INTRE:FACE conference archives: Hannes Bajohr presenting What is digital literature

The INTRE:FACE Digital Conference (06.02.2016-07.02.2016), organized by Katharina Deloglu and Tom Bresemann, hosted by Andreas Bülhoff, tackled many important questions regarding digital literature. In a series of articles we bring you the speeches and discussions held at the INTRE:FACE Digital Conference, dealing with problems regarding digital literature and different tools used to construct it, for example how can digital tools be used to offer new approaches to production, what digital tools already exist and how are they structured, to more applied problems, such as how can literary activists use digital means to connect with one another, how we can make most of digital material and many other interesting topics.

Hannes Bajohr proposed an example of a distinction between digital literature in opposition with digitized literature. You can watch the informative video here and then make sure to read the heated debate bellow!


Andreas Bülhoff: You made some distinctions in your presentation but I was a bit skeptical, could you talk about the digital work you mentioned, the example you mentioned was conceptual writing and it reminds me of a project by Kenneth Goldsmith, Day, where he transcribed the weather forecast by hand to his computer, I’m not sure this would express digital work, it reminds me of monks copying the Bible in the 16th century.

Hannes Bajohr: I think the question is: does digital literature have to be read digitally, or can it be also read in print. What is the basic distinction? So the question cannot simply be one of the mode of transmission, but you have to go back further, to something like an historical a priori: What make it possible to occur in the first place, and what world view does it express? Code poetry and conceptual writing were just examples, in a way arbitrary ones, and yet pertinent, because conceptual literature as it is practiced now – a generation after Goldsmith – does exactly what digital literature should: to express a digital world view. Goldsmith’s project was ‘repeated’ by an author named Lawrence Giffin, Ex Tempore. He sat down to write the dates and times for 24 hours: now it’s 9:42, now it’s 9:49…, etc. As soon as you see this, a performance that does not necessarily have to do anything with digitally, you don’t quite believe that it was actually hand-made. While it is possible to do this by hand, it is much more likely that it was programmed. The reader’s skepticism renders it, paradoxically, digital.

I find the difference between digital and digitized literature really useful, but I find the other definition you gave much more problematic and reductive in the sense that digital literature is for example code poetry, which is also hard to define, where is the code and what is the code? But when you merge conceptual literature with it, which is a school, a way of writing, every writer in this field would not fit into the category. I think saying digital literature is code poetry and conceptual writing is a bit restrictive.

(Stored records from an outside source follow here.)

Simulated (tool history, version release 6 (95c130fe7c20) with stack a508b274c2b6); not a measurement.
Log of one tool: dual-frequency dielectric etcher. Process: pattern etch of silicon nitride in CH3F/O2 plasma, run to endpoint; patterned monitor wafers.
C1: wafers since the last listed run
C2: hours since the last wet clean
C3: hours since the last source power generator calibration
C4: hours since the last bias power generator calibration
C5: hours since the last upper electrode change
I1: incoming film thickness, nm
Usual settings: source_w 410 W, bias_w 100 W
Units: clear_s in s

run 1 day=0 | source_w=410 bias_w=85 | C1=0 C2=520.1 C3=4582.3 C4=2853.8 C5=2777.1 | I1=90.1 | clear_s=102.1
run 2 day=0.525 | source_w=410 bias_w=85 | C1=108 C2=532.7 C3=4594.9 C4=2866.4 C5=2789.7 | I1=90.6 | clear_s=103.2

Hannes Bajohr: The definition is of course incredibly reductive, and it cannot encompass all of digital literature. I just wanted to show one aspect: that it is not necessarily the mode of reception that makes digital literature digital – and to a certain extent not even the way of production (but that’s a different topic). What makes conceptual writing interesting this: the ability of code to process text has helped a lot of people to carry out conceptual projects. Code and concept are often closely related, and converge in digital literature. You may have heard of the National Novel Writing month, where people pledge to write around 50.000 words. Now, there is also a National Novel Generation Month. A similar concept, but the challenge is to write a code that generates a novel. Without planning to be conceptual, the generated novels are conceptual, because there is necessarily a concept behind them by which they are generated. One example is a novel by Nick Montfort, Megawatt, which is based on passages from Samuel Beckett’s novel Watt, a novel with a lot of repetitions that can be modeled with a programming language – he used Python – and even be expanded. It leaves aside all of the more intelligible language of Beckett’s novel and is based, instead, on that which is most systematic and inscrutable. It does not just recreate these passages, although with minor changes the Megawatt code can be used to do so. In the new novel, rather, they are intensified by generating, using the same methods that Beckett used, significantly more text than is found in the already excessive Watt.

Andreas Bülhoff: You have a very production centered conception of digital literature. You publish your works in pdf, a very traditional format, what is behind this decision?

Hannes Bajohr: We use it because we use print on demand. There is a whole sub-genre of experimental literature that works with print on demand. Again here is the question if digital literature has to be digital, immaterial, or can it also be printed, take a material shape. And if you look at a printed book and a kindle simply as different kinds of output media, instruments for text, the difference shrinks. The interesting thing about print on demand is that it allows a decentralized form of publishing that is still material: you have a book – and yet it also exists in digital form. Print on demand books have a very strange ontological status – the PDFs are books in potentia. And maybe I just like the idea of an object that is simultaneously there and not there.

Aleksandra Małecka: I don’t know if you knew, but the publishing house I work for published a computer generated novel, The World Clock, and we sold 200 copies of it, even got 15 reviews in mainstream media, so I think this shows that if you have a physical object it means something. My question would be if you are familiar with the term highly computational literature and how would you relate it to your definition of digital literature?

Hannes Bajohr: I think it would cover the same ground, this literature goes into the same direction, and it could easily be said that this literature, The World Clock, is also very much conceptual. I would just like to say that with my definition I didn’t try to cover the whole digital literature, only give an aspect of what it can be. The point was: The difference between materiality and immateriality for me does not matter when it comes to digital literature.